At UNC, police increase patrols and discuss extra safety measures after recent attempted kidnapping and rumors of more rattle students
Sarah Clark* can recall the “typical Friday night” that changed her life forever.
“I was walking to my friend’s house, and I was even with a bunch of other girls,” said Sarah, a freshman at the University of North Carolina Chapel Hill.
The group headed down popular streets flanking the campus, a residential neighborhood peppered with shops, restaurants and pubs. The ladies laughed, checked their cell phones. Not a care in the world. It was just another Friday night in early November in their North Carolina college town.
As they walked, Sarah ended up out in front of her cluster of friends. It was then, out of nowhere, that a large man in dark clothing abruptly appeared. He grabbed Sarah’s upper body with one hand and pressed a gun against her stomach with the other.
Sarah says she remembers screaming and trying to push the man off with all the strength she could muster. Her attacker, undeterred, muttered what he planned to do to her as he kept his grip.
Sarah’s friends froze behind her, shock gripping them.
“It all happened so fast,” Sarah recalls.
But a bright set of headlights coming down the street punctuated the scene. The driver, looking out his window, noticed what was going on. He slowed, shouted at Sarah and her friends to get in. Sarah knew she had to act. She wrestled free and sprinted to the car with her friends as her attacker disappeared into a dark patch of trees nearby.
A 911 call made by her friend suggests the passerby, something of a Good Samaritan, showed up right on time.
“There was somebody driving by in a car. We got in their car really quickly. But, the man came out of an alley with a gun and tried to grab us,” Sarah’s friend had told dispatchers.
A few hours after the attack, a campuswide warning from the university’s alert system warned of a “heavyset black male” in the area.
“The victim reported that the man had been armed with a silver handgun and attempted to force her into a white 2000 Mitsubishi Galant,” it continued.
The alert rattled students on their way home from a night of revelry. Soon after, Keith Robert Webster Jr. was arrested. He has since been charged with attempted kidnapping.
Sarah said her experience has taught her something like this can happen to anyone.
“It was just a typical Friday night,” she said. “I was walking to my friend’s house, and I was even with a bunch of other girls. Thankfully I wasn’t alone, but it really made me realize how easily we take our personal safety for granted.”
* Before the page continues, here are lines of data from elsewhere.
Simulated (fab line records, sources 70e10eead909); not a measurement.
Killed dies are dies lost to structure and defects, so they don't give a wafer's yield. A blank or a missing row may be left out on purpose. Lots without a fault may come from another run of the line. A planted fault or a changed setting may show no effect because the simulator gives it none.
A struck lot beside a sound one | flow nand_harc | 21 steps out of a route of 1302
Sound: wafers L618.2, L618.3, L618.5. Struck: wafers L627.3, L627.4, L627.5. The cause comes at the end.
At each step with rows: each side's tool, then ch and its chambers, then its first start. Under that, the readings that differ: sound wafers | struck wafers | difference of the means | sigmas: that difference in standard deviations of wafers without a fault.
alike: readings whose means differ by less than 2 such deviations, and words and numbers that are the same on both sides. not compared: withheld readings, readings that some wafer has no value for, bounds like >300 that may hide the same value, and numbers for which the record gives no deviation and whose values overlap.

Some students say they believe criminal gangs near Chapel Hill have set their sights on college students.
That sentiment spread on campus late last month after a student apartment complex dispatched an email to residents about a possible security concern that a local “gang” had attempted to kidnap students. The email stated a social media post warned students to call 911 if they heard someone yelling “help me” outside, that it might be a deceptive trap to lure students outside.
Although the rumor remained unconfirmed, it stoked students’ fears further.
Meanwhile, campus police have upped foot patrols in the downtown district Thursday through Saturday nights, when most students are out. Officials also plan to review recommendations from campus safety groups.
Some community and student leaders have suggested on-campus cameras to deter criminal activity. Other ideas include more street-lighting and an improved nighttime transportation system.
All good ideas, but students must also remain vigilant, police say.
“These efforts should not lead people to take their personal safety less seriously,” Chris Blue, chief of the Chapel Hill police department, told The College Fix. “One of the things we have to remember is to not take our personal safety for granted.”
Blue said one of the best ways for students to stay safe is communication.
“The first and foremost golden rule is to always let people know where you are going,” he said. “It’s just a good practice.”
What’s more, it doesn’t hurt to have some sort of protection on hand, he added. For example, mace.
“It’s always smart to have some kind of self-defense tool,” he said. “Though, just like a gun, you should know how to use it and use it in compliance in the law. Be proficient with it. Always test it out.”
More sound advice? “Run like crazy.”
“People who are gifted and talented marksmen have difficulty hitting a moving target,” Blue said.
He also cited alcohol in the effort to keep students safe. Blue said drinking too much alcohol can interfere with mobility, reaction time and judgment.
“If you’re going out and drinking, always have someone responsible with you, whether it’s the designated sober friend or simply the friend who volunteers to stay the ‘most’ sober,” he said.
He also advocated having a light handy.
“A flashlight is always a good thing to have with you,” Chief Blue said. “If you don’t have one on you, you can always take advantage of the flashlight app that many smartphones enable.”
*Sarah Clark is a pseudonym. Image is a photo illustration.